In 1964, with the song still going strong, the story of Rudolph was adapted yet again into a television special narrated by Burl Ives and produced by Rankin and Bass. That iconic production, like the song and the book before it, ran each holiday season to popular acclaim. Long before video tapes and DVDs Rudolph had become a central part of the American Christmas story.
Robert May probably did not envision such success. His story of Rudolph, after all, is far less complex than the version most know now.

May’s Rudolph did not live at the North Pole, was not the offspring of one of Santa’s reindeer and he did not train, as the television special teaches us, to fly Santa’s sleigh. May’s Rudolph was born of loving parents in a normal home located in a remote village far from Santa. Rudolph was well adjusted and despite his red nose – which is never fully explained by May – and was only discovered by Santa Claus who was delivering presents to Rudolph’s home on a foggy Christmas night.

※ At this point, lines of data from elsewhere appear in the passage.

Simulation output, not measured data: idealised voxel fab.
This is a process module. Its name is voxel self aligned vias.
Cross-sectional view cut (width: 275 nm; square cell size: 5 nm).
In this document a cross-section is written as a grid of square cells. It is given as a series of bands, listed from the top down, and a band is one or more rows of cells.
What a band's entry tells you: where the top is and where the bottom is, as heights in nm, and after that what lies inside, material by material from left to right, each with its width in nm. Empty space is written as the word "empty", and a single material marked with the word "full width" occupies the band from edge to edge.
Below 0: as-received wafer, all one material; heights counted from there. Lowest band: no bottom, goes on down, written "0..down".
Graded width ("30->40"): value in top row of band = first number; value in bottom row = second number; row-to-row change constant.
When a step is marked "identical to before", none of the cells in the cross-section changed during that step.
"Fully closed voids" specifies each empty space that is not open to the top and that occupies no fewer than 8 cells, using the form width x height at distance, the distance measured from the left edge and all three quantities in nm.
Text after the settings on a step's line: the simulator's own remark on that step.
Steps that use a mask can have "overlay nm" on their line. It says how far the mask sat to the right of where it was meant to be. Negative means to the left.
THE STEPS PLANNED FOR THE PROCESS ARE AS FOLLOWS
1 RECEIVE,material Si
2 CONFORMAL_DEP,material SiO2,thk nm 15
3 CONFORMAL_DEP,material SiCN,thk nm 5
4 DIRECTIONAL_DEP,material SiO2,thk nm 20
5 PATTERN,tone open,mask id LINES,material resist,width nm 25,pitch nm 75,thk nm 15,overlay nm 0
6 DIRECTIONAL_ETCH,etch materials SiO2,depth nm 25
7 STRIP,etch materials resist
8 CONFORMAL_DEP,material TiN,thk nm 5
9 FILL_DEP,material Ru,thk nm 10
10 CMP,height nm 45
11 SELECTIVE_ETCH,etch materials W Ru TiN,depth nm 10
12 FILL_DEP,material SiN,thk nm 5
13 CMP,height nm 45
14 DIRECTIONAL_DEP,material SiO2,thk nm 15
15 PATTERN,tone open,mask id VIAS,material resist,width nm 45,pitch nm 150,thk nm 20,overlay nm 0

May’s story was added upon first by Marks, who wrote the famous verse memorized by children ever since. That story was further embellished and characters added – such as Yukon Cornelius and Hermey the Elf Dentist – with the 1964 Rankin/Bass production.

In fact, Rudolph’s story has changed almost as much as May’s has. The sad tale of May first telling his grief stricken daughter the story of Rudolph was a fabrication of another Wards copywriter in the year 2000.

With the company on the verge of bankruptcy, Wards tried to capitalize one last time on the story of Rudolph by publishing May’s inspiration for the story of Rudolph. They concocted the entire tale and published it.

Unbeknownst to them May himself debunked that version of the creation of Rudolph some 25 years previously when he told the story of Rudolph’s creation himself. Barbara, it turns out, was indeed told the story of Rudolph before it ever went public.

But May didn’t do it to comfort the child. He told her the story to test it out – to see if a child would respond to the story favorably. She was, in essence, a focus group of one.

Fortunately for us, young Barbara May did enjoy the story – and Rudolph did indeed go down in history.